If The Last Day of June holds up it might end up on our list of the best adventures games on PC.

But her first reaction was one of disgust – her logic being that games are light entertainment and can’t possibly tackle such a heavy topic. As I played through it, however, her watching behind me, she slowly began to realise that games can be about real-life tragedy and not just shooting people in the face.

That initial reaction in my mother is what Massimo Guarini, the director of Last Day of June, is up against. He’s trying to find a way to break through it. That’s why Last Day of June was presented as if it was a piece of cinema at the preview event I attended; the developers playing it on a large screen, the rest of us watching it with popcorn in hand.

The Last Day of June

The first thing I learned is that the title of the game is a cruel pun. Not only does it refer to the single point in the calendar the game pivots around, it swells with pathos when you learn its other meaning: June is the name of the protagonist’s wife, whose death day he relives, over and over.

Carl is the poor chap’s name. By the time you meet him in the game he’s wheelchair-bound, having survived the car crash that killed his beloved. Alone in his house, he’s surrounded by painful memories that he now keeps behind locked doors. It’s all rather sad.
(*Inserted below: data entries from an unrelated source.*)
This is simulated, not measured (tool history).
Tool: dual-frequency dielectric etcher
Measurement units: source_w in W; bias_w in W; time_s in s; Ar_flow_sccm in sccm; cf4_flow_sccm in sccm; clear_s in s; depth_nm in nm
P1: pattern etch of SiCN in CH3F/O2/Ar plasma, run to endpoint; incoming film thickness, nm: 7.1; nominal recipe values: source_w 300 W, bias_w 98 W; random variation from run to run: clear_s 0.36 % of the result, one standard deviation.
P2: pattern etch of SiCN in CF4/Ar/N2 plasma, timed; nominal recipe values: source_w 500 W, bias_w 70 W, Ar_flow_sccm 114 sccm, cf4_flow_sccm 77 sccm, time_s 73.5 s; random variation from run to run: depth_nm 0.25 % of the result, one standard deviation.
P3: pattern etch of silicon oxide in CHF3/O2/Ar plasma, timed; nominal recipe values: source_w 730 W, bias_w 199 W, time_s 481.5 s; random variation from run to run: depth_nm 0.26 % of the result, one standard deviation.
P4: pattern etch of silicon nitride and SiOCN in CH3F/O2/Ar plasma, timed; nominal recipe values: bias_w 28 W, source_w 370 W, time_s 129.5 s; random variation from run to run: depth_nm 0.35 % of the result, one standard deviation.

If this reminds you of the tear-jerking opener to Pixar’s Up then you’re right on track – Last Day of June is primarily concerned with love, loss, and the lengths we go to for the people we care about. But it also pulls from another cinematic classic: Groundhog Day.

When June was alive she was an avid artist. She had her own atelier in the house where her paintings of the village neighbours still sit on easels. After her death, Carl discovers that these paintings allow him to travel into the past, back to the day of the car crash. He uses this to try to change what happened to his wife, to prevent her death. But there’s a catch.

The Last Day of June

Turns out, Carl can only experience that fateful day once again through the eyes of the neighbour depicted in the painting he travels through. There are four characters he can embody in total – a young boy, a middle-aged woman, a keen hunter, and an old man – and so the task the game presents is to change the course of these four people in such a way that the car crash is averted.

This setup could easily become complex and knotty, with intertwining timelines, time-travelling, and the consequences of changing the past to consider. But Guarini is determined to ensure the puzzles are simple and intuitive.

His grand vision is that Last Day of June appeals to people who usually dismiss videogames as a distraction for children. He wants them to find in it a story and characters they can properly care about, and for them to recognise their expressions of pain and rapture. “I normally get my inspiration from human emotions,” Guarini tells us. “I see emotions as a universal language.”

Guarini has felt this way since Journey came out in 2012, which he sees as a turning point for videogames as a whole, because it had so many players engage with each other on a more tender level than usual. He wants in on that, especially as he’s getting older and has his own family to look after. Having worked in the videogame industry for over 15 years, on titles such as Shadows of the Damned and Rainbow Six 3, Guarini has had his fill of virtual violence aimed at teens.

The Last Day of June

It’s why he moved back to Northern Italy and founded Ovosonico, where he now works on his games with his team, overlooking a large serene lake. That lake appears in Last Day of June as a symbol of quietude where June and Carl spend their last happy moments together. As Guarini is looking to attract new audiences, the game finds meaning and depth in its visuals rather than mechanics – which only show themselves as single, contextual button presses.

The game’s painterly look is inspired by the animated music video for songwriter and guitarist Steven Wilson’s “Drive Home.”In fact, the whole game is based on the story and emotion Guarini perceived in that song and its video.

Which is why Guarini asked Wilson to be directly involved in Last Day of June. Wilson was only familiar with games through well-known titles such as Grand Theft Auto and Call of Duty, and had a similar reaction to my mother’s when approached with the idea. But Guarini won Wilson round by showing him that there was more to games than blood and bullets. “You cannot dismiss music as a whole, same with films, so why can you do that for videogames?,” Guarini says.

Wilson has since given Guarini and his team access to his whole discography, to use as they like in Last Day of June. His music not only features throughout but, in a way, directs it. The colours and scenes that Guarini sees when he listens to Wilson’s songs have shaped every part of the game.

A telling moment is when Carl picks up a flower and plays ‘She loves me, she loves me not’ with the petals. It’s an optional interaction which, like every other interaction, has what Guarini deems “both emotional and actual consequences in the game’s world.” Piano and strings swell during these smaller interactive moments to give them the full gravitas that Guarini felt when coming up with them. You can’t help but be drawn in, filling in the smile for the game’s mouthless characters.

Last Day of June is, above all, a game conducted by the rhythms of human emotion. What’s clear from what I saw of it is that it wants you to feelit and not just interact with it. That’s why it will likely be the next game I’ll deem worthy to show to my mother.

Last Day of June comes to Steam on August 31st.